The 2006 Spring Struggle for a Better Life Moves into Full Swing
-Regular roundtable with Business Leaders –
13 January 2006
Exchanging Opinions on Spring Struggles
On January 11, a regular roundtable between leaders of labour and management with Nippon Keidanren (Japan Business Federation) was held in Tokyo. From JTUC-RENGO, the roundtable was attended by President Tsuyoshi Takagi, Deputy President Yasuo Morikoshi, the Vice Presidents, General Secretary Nobuaki Koga and the Deputy General Secretaries. From Nippon Keidanren, it was attended by Chairman Hiroshi Okuda, the Vice Chairmen, Chairs of the relevant committees, the deputy Secretary General, and Senior Managing Director Hironori Yano. Their views are exchanged, and Nippon Keidanren presented its views on RENGO’s open letter submitted to Nippon Keidanren last December.
In his opening remarks, Mr. Tsuyoshi Takagi, the president of RENGO
, expressed serious concern about the growing polarization of society, and stated that those developments in the Japanese economy, industries and companies were deeply associated with the stability of Japanese society. He added that, “as we hold talks from management, we hope to find a good middle ground,” and further stated: “management should reward the contributions that workers made during hard times to improved business performance.” Chairman Okuda of Nippon Keidanren stated, “As the prices of oil and other resources remain high, managers have to expect that cost pressures on business will continue throughout the year,” and that “many forecasts in newspapers anticipate the continuation of a brisk increase in corporate revenues and profits. However, I personally believe we should not expect a substantial growth in corporate performance as was experienced last year.”
In the exchange of opinions on the issues on the Spring Struggle negotiations for a Better Life for this year, RENGO expressed concern over widening gaps and its position that income transfers to the household sector are essential for making a transformation to a fair income distribution and a departure from the past distortions in the macroeconomic distribution of income. The following points were raised: “Business performance is improving in most industries, including the manufacturing sector. We do not reject the management practice of including the short-term profits to seasonal bonus payments, but since the bonuses are unstable, we would rather have improvements in corporate profit be reflected in monthly wages.”
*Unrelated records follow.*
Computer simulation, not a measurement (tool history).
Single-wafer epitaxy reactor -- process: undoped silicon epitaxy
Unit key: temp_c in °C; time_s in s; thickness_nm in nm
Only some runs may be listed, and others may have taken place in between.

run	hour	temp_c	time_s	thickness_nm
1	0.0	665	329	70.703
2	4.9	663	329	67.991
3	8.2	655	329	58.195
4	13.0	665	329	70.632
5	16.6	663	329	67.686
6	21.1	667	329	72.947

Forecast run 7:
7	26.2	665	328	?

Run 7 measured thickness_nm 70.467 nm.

“As far as the situation in the past year is concerned, nearly 70% of small enterprises have failed to maintain their wage system. They need to maintain their stated wage systems and intensify efforts to narrow gaps in wages and other working conditions.”
“In order to focus on improvements in working conditions for atypical workers such as part-time and temporary workers, RENGO hopes to launch a joint-struggle organization of part-time workers and create social awareness of the difficult situation they face. We hope that management will share our understanding that labour costs should be of a consideration, but even if it comes at a cost, better-quality labour can lead to higher productivity.”
The representatives of Nippon Keidanren then stated their position that rather than pursuing a follow-the-leader practice for wage hikes, raises should be settled through labour-management talks at individual companies in accordance with their own capabilities to pay, and that in order to rebuild Japanese-specific management, which places high value on human resources, management needs to take good care of not only top-class people but also of ordinary workers. Nippon Keidanren executives also made the following arguments: “Management needs to think of the treatment and working conditions of their employees, while keeping in mind the need to remain competitive in the international market.” Also, they said, “Most Japanese managers place importance on their employees rather than giving supremacy to stockholders,” and “We must take into account the concept of a balance between working and family life, including men, and of the white-collar exemption.” Further, they advocated the necessity for radical reforms of the existing social security system, including the welfare scheme, and the need to better utilize the labour of youth, the elderly and women.
On RENGO’s open letter addressing the Nippon Keidanren “Report of the Committee on Management and Labor Policy,” Nippon Keidanren gave the following reply:“Management is fully aware of the importance of the three principles of productivity consisting of the security and enlargement of employment, the importance of labour-management consultations and the fair distribution of the fruits of labour. However, the recent declining trend in workers’ share should be seen as a transitional process that will return to a normal level following once we get through the hard times.” They also stated, “The diversification of employment statuses aims to provide a variety of working patterns, and is not intended to promote a polarization of income.”